Reading the book cast my mind back to the archetypal shootout between David and Goliath.  Deciding war between opposing tribes based on an individual contest was quite common in the ancient world – effectively moving to the penalty shootout before the game, to save the effort.  Perhaps David should have lost it, and not just because of his size.  Beforehand, he had a serious bust up with his side and those who did not see him as a team player.  Then Goliath trash talked him like Emi Martinez is famed for with Aston Villa and Argentina.  And finally, he ran up to take his shot very quickly, without much reflection.  But then again, Geir Jordet would be the first to point out that preparing badly for a contest does not mean you can’t win it – just that you are less likely to. 

Football is a global language and the penalty shootout is like the cataclysmic end to a Shakespearian tragedy.  English fans are long suffering audiences of this trauma – from Italia 90 to Wembley 2021, via the 1996 Euros when football was coming home until a last minute wrong turning.  But many other nations have under-achieved at penalties, like Holland and Spain and, more recently, France.  Roberto Baggio of Italy missed the decisive penalty in the first World Cup Final to go to penalties in 1994.  He says of it:  

‘I failed that time.  Period.  And it affected me for years.  It was the worst moment of my career.  I still dream about it.’.   

The personal stakes are as high, if not higher, than the nation’s.   

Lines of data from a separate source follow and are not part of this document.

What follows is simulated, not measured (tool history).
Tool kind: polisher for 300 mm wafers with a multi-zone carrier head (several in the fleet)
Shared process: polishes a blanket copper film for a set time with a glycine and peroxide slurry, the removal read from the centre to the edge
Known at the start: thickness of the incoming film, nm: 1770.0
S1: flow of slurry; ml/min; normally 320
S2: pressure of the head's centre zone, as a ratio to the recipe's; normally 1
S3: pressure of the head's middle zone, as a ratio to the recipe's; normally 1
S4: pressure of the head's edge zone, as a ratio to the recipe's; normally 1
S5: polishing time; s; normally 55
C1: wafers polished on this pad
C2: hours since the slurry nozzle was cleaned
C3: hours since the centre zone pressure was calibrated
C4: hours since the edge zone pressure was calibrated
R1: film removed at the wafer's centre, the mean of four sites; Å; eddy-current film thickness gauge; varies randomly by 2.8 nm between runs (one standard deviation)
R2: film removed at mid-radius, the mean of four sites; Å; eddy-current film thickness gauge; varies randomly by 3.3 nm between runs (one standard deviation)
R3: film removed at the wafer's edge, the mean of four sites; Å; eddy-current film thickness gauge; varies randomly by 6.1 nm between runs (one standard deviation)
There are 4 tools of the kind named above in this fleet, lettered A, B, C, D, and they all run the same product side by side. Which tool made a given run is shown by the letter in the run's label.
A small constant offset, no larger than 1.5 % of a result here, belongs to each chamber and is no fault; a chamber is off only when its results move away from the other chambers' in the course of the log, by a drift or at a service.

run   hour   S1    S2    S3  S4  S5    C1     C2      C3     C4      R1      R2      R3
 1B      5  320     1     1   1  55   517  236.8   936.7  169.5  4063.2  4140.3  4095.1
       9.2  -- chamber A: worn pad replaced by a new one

We are left with the feeling that hugely divergent outcomes can emerge from the smallest and most random of causes.  The human tendency is then to rationalise the outcome in ways that make it seem inevitable.  Geir Jordet is aware of this in football, but in other walks of life, we continue to build up wobbly cases on shallow evidence as a way of warding off anxiety or the fear that others will think we are clueless if we admit to the existence of chance.  Most people are right less than eighty percent of the time; something we might hold in mind when the next England players make that solitary walk to the penalty spot.  

Article
Culture
War & peace
4 min read

Letter from the Balkans

An audience with a crown prince tells the story of troubled lands and resilient inhabitants.

George is a visiting fellow at the London School of Economics and an Anglican priest.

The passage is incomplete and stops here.